The Michigan Karst Conservancy

Mystery Valley Karst Preserve and Nature Sanctuary

Co-owned by the MKC and the Michigan Nature Association

MKC members canoe in the lake that covers part of the floor of Mystery Valley.

Collapse rubble along the valley floor.

Mystery Valley is a unit of the Thunday Bay Karst Preserve, along with Stevens Twins Sinks and Bruski Sink.

The 76-acre Mystery Valley Karst Preserve and Nature Sanctuary is located in Presque Isle County just a few miles north of the Thunder Bay Karst Preserve. It contains one of the largest karst “collapse valleys” in the Great Lakes region, several dramatic earth cracks and a lake that rises and falls, and sometimes disappears.

Visitors to the preserve can follow two self-guided trails: Earthcrack Trail and Valley Trail. Not surprisingly, Earthcrack Trail passes a series of cracks, including two that converge into one that’s several hundred feet long and nearly 15 feet deep. Following the Valley Trail, visitors can see fossils of marine inverterbrates such as brachiopods, bryzoa and crinoids that lived some 350 million to 400 million years ago.

Unlike a valley carved by a river, Mystery Valley was formed by the collapse of the surface into a labyrinth of subterranean chambers created by the water erosion of rock below. Mystery Valley is 1.5 miles long, 500 yards wide at its widest point and about 150 deep, making it one of the largest known collapse valleys in the Great Lakes region.

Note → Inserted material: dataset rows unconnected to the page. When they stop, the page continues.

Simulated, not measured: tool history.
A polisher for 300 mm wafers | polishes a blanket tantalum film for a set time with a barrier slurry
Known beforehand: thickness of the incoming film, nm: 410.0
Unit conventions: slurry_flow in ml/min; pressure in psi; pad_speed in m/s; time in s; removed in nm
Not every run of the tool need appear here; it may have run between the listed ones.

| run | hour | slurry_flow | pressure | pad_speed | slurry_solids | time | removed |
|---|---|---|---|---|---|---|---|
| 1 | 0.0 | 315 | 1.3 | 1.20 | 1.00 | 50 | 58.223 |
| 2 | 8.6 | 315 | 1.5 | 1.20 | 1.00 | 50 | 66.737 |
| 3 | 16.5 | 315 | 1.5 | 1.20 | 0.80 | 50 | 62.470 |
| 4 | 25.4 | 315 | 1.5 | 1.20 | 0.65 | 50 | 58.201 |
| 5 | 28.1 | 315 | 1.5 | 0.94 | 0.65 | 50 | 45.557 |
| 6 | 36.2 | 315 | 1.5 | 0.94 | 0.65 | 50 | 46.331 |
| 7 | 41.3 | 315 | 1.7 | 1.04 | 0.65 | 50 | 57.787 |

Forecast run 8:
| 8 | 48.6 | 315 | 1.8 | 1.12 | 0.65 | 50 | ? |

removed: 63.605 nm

A thick layer of Devonian limestone and shale, known as the Traverse Group, underlies Alpena and Presque Isle counties. Below that, about 800 feet deep, lies the Detroit River Group, which contains large amount of the evaporites anhydrite and gypsum. These minerals dissolve much more readily than limestone, and as the Detroit River Group rocks erode and create caverns, Traverse Group rocks above collapse into the caverns.

Water rising from beneath the surface often creates a lake that covers the west and lower end of the valley. Most of the water reaches the surface through a sinkhole in the bedrock at the west end of the valley, which is hidden from view. Rain and snowmelt add water to the lake. As water flows through the underground drainage system toward Lake Huron, the lake drains back through the sinkhole (now acting as a swallow hole) and disappears. Sometimes the water drains so quickly a whirlpool forms over the sinkhole.

Along with the preservation and study of karst features, a main goal of the management plan adopted by the MKC and the MNA is removal of non-native and invasive plant species.